Roberto Bolaño’s poetic associations in 3 chapters
On stage, poet-playwright Igor Esposito and actor Daniele Russo are seated at a table next to two papier maché heads, with bin bags at their feet. The setting is Mantova's Cinema del Carbone, Via Oberdan, and the crowd is gathered to dive into Roberto Bolaño’s subversive poetic journey, in a 3-chapter interplay of narration and poetry reading over three days. Music by composer and performer Massimo Cordovani underscores the spoken word.
Each night, a new chapter traces Bolaño’s literary – and geographic – steps. We begin with his return to Chile from Mexico City in 1973 right before Pinochet’s coup d’état, where he founded the Infrarealist poetry movement together with Mario Santiago and Bruno Montané. The second chapter follows Bolaño’s move to Barcelona and his secluded time in Gerona, Spain, from where he exchanges disheartened letters with Enrique Linh. The third act covers the final years of Bolaño’s life, in pain due to severe hepatic impairment.

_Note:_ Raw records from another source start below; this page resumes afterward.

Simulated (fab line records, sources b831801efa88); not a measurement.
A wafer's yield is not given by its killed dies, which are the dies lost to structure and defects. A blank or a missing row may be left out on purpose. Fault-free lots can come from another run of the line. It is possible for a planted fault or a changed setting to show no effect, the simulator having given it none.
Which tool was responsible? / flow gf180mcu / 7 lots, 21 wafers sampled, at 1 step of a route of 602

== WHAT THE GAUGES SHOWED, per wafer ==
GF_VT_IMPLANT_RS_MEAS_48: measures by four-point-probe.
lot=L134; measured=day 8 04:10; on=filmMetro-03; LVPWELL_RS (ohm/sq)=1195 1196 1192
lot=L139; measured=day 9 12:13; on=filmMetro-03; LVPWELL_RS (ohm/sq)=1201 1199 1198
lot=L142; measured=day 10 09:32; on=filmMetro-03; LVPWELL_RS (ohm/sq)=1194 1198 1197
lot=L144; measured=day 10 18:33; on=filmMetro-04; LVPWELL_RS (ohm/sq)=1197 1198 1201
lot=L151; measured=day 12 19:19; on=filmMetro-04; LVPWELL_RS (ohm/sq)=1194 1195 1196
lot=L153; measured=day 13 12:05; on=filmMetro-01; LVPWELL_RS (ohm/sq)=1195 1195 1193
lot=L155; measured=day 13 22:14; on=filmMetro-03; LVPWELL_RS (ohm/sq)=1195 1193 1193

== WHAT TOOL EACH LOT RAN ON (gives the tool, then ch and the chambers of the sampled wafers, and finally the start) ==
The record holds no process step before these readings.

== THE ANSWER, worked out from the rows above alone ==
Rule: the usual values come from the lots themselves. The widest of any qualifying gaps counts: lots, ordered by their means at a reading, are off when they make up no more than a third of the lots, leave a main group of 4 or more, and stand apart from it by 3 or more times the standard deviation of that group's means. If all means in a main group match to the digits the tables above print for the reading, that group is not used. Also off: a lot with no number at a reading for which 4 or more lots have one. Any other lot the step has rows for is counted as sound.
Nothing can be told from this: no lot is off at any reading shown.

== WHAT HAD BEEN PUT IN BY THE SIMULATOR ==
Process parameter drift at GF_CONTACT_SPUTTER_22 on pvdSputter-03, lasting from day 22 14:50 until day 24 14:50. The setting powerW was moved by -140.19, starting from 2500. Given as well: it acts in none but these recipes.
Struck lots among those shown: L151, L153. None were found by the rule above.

Beyond the leading roles, a cast of many is introduced along the way, all of whom whose lives intertwine to various extents with Bolaño’s and all of whom have left their mark on the history of poetry. They are dissident thinkers with unorthodox and unconventional lifestyles such as Darío Galicia, Carlos Pezoa Velis, Jorge Teiller, Alfonso Alcalde, Gonzalo Millán, Rodrigo Lira, Leopoldo Maria Panero, Carmen Boullosa, Juan Rodolfo Wilcock, Mario Santiago and Osvaldo Lamborghini.
The show ends with a display as unconventional as the poets who have been introduced. At the end of the first chapter, they face the audience and pull two t-shirts out of their bin bags. They then place the mannequin heads into the bags and turn their backs to the audience, showing the writing Ejército de Chile. They then proceed to blindfold Cordovani while he plays. At the end of the second chapter, Russo draws a lipstick and puts it on, while Esposito extracts and wears a monkey mask from the bin bag, and the two share a kiss. At the end of the third and final chapter, the two interpreters read one of Bolaño's last poems. Then, they light two candles and blow them out. As the smoke dissolves in the air, a gentle symphony played by Cordovani precedes the roaring applause of the audience.